Taking a look at some of the upcoming data today, in Europe we saw the December M3 money supply numbers (+5.0%, Exp. +4.9% YoY, vs. +4.8% previous) for the Euro area and the January consumer confidence indicator in France (100, vs 100 expected; 99 previous). In the US the advance Q4 GDP print (+2.2% QoQ annualized; +3.5% previous) will be closely watched alongside preliminary data on durable and capital goods orders in December, followed by the final University of Michigan sentiment reading for January (98.1 expected; 98.1 previous). So a fairly busy end to the week alongside the Trump/May meeting.

US Event Calendar

  • 8:30am: GDP Annualized QoQ, 4Q A, est. 2.2% (prior 3.5%)
  • 8:30am: Durable Goods Orders, Dec. P, est. 2.5% (prior -4.5%)
  • Capital Goods Orders Nondef Ex-Air, Dec. P, est. 0.2% (prior 0.9%)
  • 10am: U. of Mich. Sentiment, Jan. F, est. 98.1 (prior 98.1)
  • 1pm: Baker Hughes rig count

DB's Jim Reid concludes the overnight wrap

The state rooms at the White House will no doubt be prepared for UK PM Theresa May's visit to see Donald Trump today. She will be the first leader to meet the President and a lot of attention will be placed on the outcome. Mrs May wants to try to pave the way for a free trade deal with the US post-Brexit and Mr Trump, in spite of his protectionist biases, would probably like to help the UK prosper if for no other reason than to help prove his point that the EU is flawed and the UK is better off outside of it. So although it's a very early meeting where nothing will be decided it'll be interesting to hear from the leaders afterwards. Mr Trump's ability to be confrontational on the global stage was demonstrated yesterday as we saw US-Mexico trade relations continue to grow strained as Mexico’s President Enrique Pena Nieto officially cancelled a planned meeting with Mr Trump as the latter continued to signal intentions of building "the wall" and substantially increasing border security. He said that if the Mexicans had no intention of paying for the wall they should cancel next week's trip. This is precisely what they've done. The Peso was down over 1% after the news and the Bovespa -1.4% yesterday. The story took a further twist later as after US markets closed White House Press Secretary Sean Spicer suggested that "When you look at the plan that’s taking shape now, using comprehensive tax reform as a means to tax imports from countries that we have a trade deficit from, like Mexico, if you tax that $50 billion at 20 percent of imports......... we can do $10 billion a year and easily pay for the wall just through that mechanism alone." After only 4 days of Mr Trump's presidency this is escalating pretty quickly. Despite volatility being very low now I can't see this being a permanent feature of 2017 even if overall growth is eventually higher.

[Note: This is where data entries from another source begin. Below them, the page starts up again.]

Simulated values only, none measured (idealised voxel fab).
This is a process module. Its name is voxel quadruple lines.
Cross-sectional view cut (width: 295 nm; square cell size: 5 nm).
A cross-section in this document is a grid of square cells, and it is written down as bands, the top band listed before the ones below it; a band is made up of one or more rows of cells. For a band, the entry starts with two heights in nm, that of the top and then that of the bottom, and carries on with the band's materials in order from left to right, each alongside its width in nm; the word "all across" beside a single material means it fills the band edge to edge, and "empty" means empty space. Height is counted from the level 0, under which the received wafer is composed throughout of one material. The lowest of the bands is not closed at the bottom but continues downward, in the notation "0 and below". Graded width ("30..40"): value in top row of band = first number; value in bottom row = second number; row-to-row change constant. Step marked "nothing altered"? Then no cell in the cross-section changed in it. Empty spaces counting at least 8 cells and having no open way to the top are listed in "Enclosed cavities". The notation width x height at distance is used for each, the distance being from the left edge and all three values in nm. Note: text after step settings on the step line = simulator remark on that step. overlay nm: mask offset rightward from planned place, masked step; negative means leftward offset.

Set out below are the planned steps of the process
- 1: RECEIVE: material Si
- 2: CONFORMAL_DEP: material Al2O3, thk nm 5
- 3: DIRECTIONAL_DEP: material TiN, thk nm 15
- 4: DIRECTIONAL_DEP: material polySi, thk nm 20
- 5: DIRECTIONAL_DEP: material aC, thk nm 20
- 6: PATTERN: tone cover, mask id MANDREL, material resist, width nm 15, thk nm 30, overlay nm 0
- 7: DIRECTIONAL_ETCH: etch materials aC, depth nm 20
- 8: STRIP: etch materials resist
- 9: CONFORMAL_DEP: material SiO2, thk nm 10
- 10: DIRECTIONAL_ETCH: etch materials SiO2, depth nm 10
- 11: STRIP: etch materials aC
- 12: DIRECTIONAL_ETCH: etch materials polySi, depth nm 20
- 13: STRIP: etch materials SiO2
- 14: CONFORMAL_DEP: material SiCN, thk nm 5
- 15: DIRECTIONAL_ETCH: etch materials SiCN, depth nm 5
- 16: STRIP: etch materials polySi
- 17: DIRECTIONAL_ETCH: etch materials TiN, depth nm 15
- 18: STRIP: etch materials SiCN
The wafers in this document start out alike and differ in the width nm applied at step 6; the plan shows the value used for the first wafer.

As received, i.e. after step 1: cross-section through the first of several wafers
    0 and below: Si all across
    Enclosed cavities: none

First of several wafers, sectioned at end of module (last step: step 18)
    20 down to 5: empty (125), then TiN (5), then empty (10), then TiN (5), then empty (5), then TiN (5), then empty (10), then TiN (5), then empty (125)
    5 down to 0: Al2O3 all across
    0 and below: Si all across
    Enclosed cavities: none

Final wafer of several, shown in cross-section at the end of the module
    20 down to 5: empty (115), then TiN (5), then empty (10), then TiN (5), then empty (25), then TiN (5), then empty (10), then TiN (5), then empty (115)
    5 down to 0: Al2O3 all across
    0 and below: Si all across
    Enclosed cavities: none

Over to markets and global equity bourses were largely mixed yesterday. Broader US equities ran out of steam with the S&P500 -0.07% on the day although the Dow edged up +0.16%. European equities maintained momentum with the Stoxx up +0.25% on the day, driven largely by the healthcare sector (+1.6%). At the other end of the risk spectrum, bonds generally sold off for most of the day although a late US rally led to UST 10yr falling 1bps (4-5bps off the highs) after German 10yr yields climbed +2bps earlier, while UK 10yr yields rose by +4 bps. Euro periphery bonds also sold off with 10yr Italian BTP yields rising by +12bps likely on the back of Wednesday's court ruling which our own Marco Stringa thinks encourages fragile coalition governments going forward with little chance of serious structural reform. It also perhaps increases the chances of an early election. See yesterday's EMR with a link to Marco's piece for more on this.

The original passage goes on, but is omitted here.